Ladies and gentlemen, in 2009 I wrote a food critic review for the Lehman college newspaper which I didn’t post here because I didn’t think it was the right thing to do. Now it’s two and a half years later, I’m preparing a list of the best Italian restaurants in the city and I feel that it is time to share this old review with you. (After extensive googling, if that’s a real word, I could’t even find my old newspaper article) Therefore, here is a food critic review, from a slightly younger me, of Mario’s:
2342 Arthur Avenue
Bronx New York
*Rating: 4 out of 5 stars
For many years, people have been telling me to visit Arthur Avenue, the “Little Italy of the Bronx,” but I didn’t make a trip there until late March. I visited the area for the first time with two of my friends and decided to try the food at Mario’s, a classic Italian restaurant that has been around since 1919. It was not crowded at the time, and there was some soothing instrumental Italian music playing in the background, which added to the ambiance.
For appetizers, we ordered clams oreganate (clams baked with bread crumbs and Italian spices), and spedini a la romana (fried mozzarella cheese). The clams were large and flavorful, while the spedini was robust. I had the impression that the cheese was quite fresh. We ordered three different entrees: lasagna, veal scaloppini surrentino (veal baked with mozzarella cheese, prosciutto, and eggplant in a tomato sauce), and a special of the day: a succulent chicken and veal rollatine (chicken and veal rolled with prosciutto and mozzarella cheese in a marinara sauce).

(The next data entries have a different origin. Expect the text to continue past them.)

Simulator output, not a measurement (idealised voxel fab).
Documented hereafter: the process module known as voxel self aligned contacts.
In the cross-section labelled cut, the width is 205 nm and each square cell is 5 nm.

These dishes were all unique in their own way and showed off the Sicilian distinction of Mario’s. I noticed first that the portions here were on the large side, which is an asset to Mario’s in my opinion because, honestly, I love to eat! The lasagna was bursting with more cheese than beef, which distinguished it from other Italian restaurants that tend to use more beef in the dish. It was quite a departure from what I was used to, but it was a pleasant change. The veal used in the entrees was savory, though not as thin as I would have expected. The sauces were heavier than most sauces that I have tasted—and that’s a good thing. The home-made tomato sauce, particularly, isn’t the typical bottled type that you would purchase at the grocery store: It has an array of spices that is simply delightful and cannot be replicated.
If you truly want to experience what Arthur Avenue has to offer, then Mario’s should be your first destination; the appetizing Italian dishes will undoubtedly make you feel as if you were dining in Italy!